Do you and Daniel think you've attained different kinds of enlightenment? Because your path descriptions seem very different to me.

I don’t know what Daniel thinks. I have been here for around 5 years saying ‘I don’t think we are talking about the same thing’. If people that have been through the stages that Daniel speaks of recognize their own experience in what I have written, then it seems likely we are talking about the same thing - I have pretty much done everything I can at this point to clarify my own experience.

Was there any dark nights?
I have never related to this terminology. I think if someone believes that I went through it they will find evidence. Confirmation bias has to be considered.

what kind of dry vipassana did you practice? Goenka only?
Spirit Rock/Jack Kornfield type. Goenka was just one retreat.

I kind of dropped Thanissaro's method partly because I never managed to get full body awareness and because it was so hard feel breath energy. Also because I'm undure about if his interpretation of "sabba kaya patisamvedi" was correct and wanted to try other interpretations out.
Do you have any tips on getting full body awareness and feeling breath energy?

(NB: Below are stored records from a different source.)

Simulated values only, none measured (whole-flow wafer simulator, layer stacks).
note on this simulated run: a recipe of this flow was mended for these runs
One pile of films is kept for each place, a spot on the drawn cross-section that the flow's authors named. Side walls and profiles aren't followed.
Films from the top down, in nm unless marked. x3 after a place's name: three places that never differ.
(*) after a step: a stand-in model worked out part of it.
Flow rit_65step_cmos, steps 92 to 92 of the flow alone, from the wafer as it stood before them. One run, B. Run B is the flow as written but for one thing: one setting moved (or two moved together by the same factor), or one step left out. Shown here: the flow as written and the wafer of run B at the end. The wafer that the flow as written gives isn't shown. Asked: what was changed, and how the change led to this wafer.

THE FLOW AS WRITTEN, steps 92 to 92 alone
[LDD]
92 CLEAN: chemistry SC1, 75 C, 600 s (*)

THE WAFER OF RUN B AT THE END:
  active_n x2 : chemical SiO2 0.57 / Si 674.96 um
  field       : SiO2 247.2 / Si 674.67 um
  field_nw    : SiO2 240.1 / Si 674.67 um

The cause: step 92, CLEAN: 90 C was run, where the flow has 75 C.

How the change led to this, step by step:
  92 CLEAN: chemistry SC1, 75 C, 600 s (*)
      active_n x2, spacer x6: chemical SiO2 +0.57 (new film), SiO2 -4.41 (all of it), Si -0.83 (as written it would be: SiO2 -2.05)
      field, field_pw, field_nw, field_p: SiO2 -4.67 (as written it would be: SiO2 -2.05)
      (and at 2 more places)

Start by getting comfortable in the body. See if there is a local Qi Gong group where you can practice with others. This will help lots. Practice it every day and do this for a couple of months at least. I think this is a much easier way to learn breath energy than sitting. After you get a sense of the energy, then you can take that into a sitting practice.

For sitting: approach it with a sense of exploration, wonder, and curiosity. Don’t think about getting anything nor about interpretations. Have fun with it. When the body and mind relax, the energy will present itself - trying to do something or force something - to expect something - is not a relaxed mind. If you try to push forward, you block your way. When you sit, give the mind a chance to settle down - this can take 45 min or more. Sometimes the magic works and sometimes it doesn’t. When the mind is caught up in thoughts, that’s where you are at - so always need to attend to experience as it is happening and not trying to want it to be different. So how is it that thoughts are grabbing your attention such that you get sucked into them? You need to see what is going on here. You need to experience the feeling of ‘abandoning’ - that is a key skill.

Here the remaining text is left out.